Issue (i): Whether the election petitions were liable to be rejected for non-compliance with section 81(3) of the Representation of the People Act, 1951 on the ground that the copies served were not true copies or were not filed in the requisite number at presentation.
Analysis: The Registry endorsement that the petitions were in order, together with the later service of true copies before the preliminary hearing, raised a presumption that the petitions had been properly presented. The defects relied upon in the served copies, including absence of a fresh signature on one page, omission of the affidavit stamp and absence of a signature in the affidavit copy, were not of a vital nature. The legal test is whether the copy is substantially the same as the original and whether any variation is capable of misleading a reasonable reader. Such minor defects do not amount to total non-compliance, and a subsequent supply of true copies before hearing can cure the objection where no prejudice is shown.
Conclusion: The election petitions were not liable to be rejected under section 81(3).
Issue (ii): Whether defects in verification and accompanying affidavit attracted rejection under section 83(1)(c) of the Representation of the People Act, 1951.
Analysis: Verification under section 83(1)(c) is not treated as a fatal requirement where the defect is technical and does not affect the maintainability of the petition. The affidavit and its copy, even if imperfectly reflected, did not disclose a defect of such gravity as to justify dismissal at the threshold. The governing principle is that a mere defect in verification, without a substantive failure going to the root of the petition, does not warrant rejection when the petition is otherwise in order.
Conclusion: The election petitions were not liable to be rejected under section 83(1)(c).
Issue (iii): Whether the election petitions could be dismissed at the threshold under section 86 of the Representation of the People Act, 1951 on the alleged procedural defects.

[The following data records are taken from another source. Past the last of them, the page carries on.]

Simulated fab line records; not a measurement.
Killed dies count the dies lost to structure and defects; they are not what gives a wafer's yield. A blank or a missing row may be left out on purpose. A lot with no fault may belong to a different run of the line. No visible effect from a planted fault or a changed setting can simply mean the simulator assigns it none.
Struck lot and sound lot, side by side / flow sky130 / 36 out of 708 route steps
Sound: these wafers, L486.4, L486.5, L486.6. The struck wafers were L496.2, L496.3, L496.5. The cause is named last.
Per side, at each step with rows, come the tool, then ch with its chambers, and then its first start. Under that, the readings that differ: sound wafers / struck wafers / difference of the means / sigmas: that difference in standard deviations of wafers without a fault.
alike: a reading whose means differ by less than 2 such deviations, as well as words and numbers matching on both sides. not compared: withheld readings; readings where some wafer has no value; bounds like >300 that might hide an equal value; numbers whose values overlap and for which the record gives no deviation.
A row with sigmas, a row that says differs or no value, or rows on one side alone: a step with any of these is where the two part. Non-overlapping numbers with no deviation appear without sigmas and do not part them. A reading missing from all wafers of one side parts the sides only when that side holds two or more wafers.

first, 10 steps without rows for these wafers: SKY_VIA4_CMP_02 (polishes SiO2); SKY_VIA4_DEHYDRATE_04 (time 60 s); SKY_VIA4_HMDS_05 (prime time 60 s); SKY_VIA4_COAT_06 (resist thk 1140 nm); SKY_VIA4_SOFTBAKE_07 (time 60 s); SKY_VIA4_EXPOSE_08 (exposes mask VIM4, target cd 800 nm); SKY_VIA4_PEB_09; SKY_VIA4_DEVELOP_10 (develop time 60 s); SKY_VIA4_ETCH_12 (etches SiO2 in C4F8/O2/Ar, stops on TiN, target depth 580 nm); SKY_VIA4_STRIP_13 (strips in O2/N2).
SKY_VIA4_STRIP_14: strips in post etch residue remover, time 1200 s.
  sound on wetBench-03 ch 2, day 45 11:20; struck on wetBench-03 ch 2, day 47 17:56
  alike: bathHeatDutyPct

Analysis: Section 86 authorises dismissal only for non-compliance of the specific mandatory provisions. On the facts, there was no total failure to file requisite copies, no fatal defect in the copies served, and no maintainability defect arising from verification. The objections were technical and were either unsupported by the record or stood cured by subsequent service of true copies before the matter was heard. The High Court therefore erred in invoking section 86 to terminate the petitions without trial.
Conclusion: The election petitions could not be dismissed under section 86 on the grounds relied upon by the High Court.
Final Conclusion: The appeals succeeded, the impugned orders were set aside, and the election petitions were restored to the High Court for decision on merits.
Ratio Decidendi: Minor or technical defects in copies, verification, or affidavit do not justify dismissal of an election petition under section 86 unless the defect is vital, substantial, and incapable of being treated as compliance or cured before hearing.